Here are a few examples of what I mean. Same-sex marriage has been embraced not only by the United Church of Christ and the Episcopal Church, it has also been accepted by at least one branch of the Presbyterian Church and by the Methodist Church in America. Only resistance by the Methodists of other countries has kept the entire denomination from accepting it. The Episcopal church has accepted abortion as OK, and the Church of England is wavering on that. However, some bishops of the Church of England have in recent weeks – as recently as two weeks ago – given their endorsement to physician-assisted suicide. There is much pressure from within the clergy of the Church of England to accept same-sex marriage, but the Archbishop of Canterbury is standing somewhat firm against that. We wonder how long that will last.
What drives all this? I see it as a seeking after earthly pleasures. Sex as recreation, abortion as a convenience, having the taxpayers pay for contraception and abortions to aid in one’s licentiousness, drunkenness, legalizing marijuana, parties, building and having the perfect body, a great tan, playing and watching sports. You name it. Whatever is done to excess, for personal pleasure, that puts God aside, shoves Him off, is really a sin. But then when anyone from a church says something is a sin, the secularists hustle off to get a law passed that says that human desire trumps God’s Law.
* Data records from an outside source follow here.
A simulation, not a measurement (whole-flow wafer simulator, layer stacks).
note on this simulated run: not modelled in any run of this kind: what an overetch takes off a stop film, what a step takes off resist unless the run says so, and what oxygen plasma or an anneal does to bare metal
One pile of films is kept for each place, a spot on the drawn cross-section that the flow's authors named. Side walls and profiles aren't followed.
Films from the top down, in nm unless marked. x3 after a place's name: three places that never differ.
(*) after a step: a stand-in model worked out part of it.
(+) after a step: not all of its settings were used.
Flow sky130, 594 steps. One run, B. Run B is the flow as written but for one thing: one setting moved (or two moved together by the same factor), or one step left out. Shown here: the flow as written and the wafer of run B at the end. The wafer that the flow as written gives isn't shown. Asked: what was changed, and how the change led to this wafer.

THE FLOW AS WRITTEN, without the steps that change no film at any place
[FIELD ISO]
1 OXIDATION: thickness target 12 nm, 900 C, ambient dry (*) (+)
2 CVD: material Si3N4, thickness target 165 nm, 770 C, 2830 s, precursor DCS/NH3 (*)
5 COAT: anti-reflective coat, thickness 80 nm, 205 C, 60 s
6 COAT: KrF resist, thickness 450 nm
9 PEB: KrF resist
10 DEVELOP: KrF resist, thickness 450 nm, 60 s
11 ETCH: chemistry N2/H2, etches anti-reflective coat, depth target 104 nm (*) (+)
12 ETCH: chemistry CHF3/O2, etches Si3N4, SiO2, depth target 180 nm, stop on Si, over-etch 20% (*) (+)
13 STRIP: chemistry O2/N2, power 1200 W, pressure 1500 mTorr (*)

It is these things that reminded me of that old painting. It is called the Garden of Earthly Delights. It was painted by the Dutch painter, Hieronymus Bosch, sometime around 1505 and is now in the Prado in Madrid, Spain. No, I have never been there to see it. I have seen it only in books and know that they cannot give any idea of what it must be like to stand in front of it because it is very large and detailed. It also is not just one painting; it is three paintings side by side in what is called a triptych. Triptychs were often done in Bosch’s day to go on the wall behind the altar in large churches and cathedrals.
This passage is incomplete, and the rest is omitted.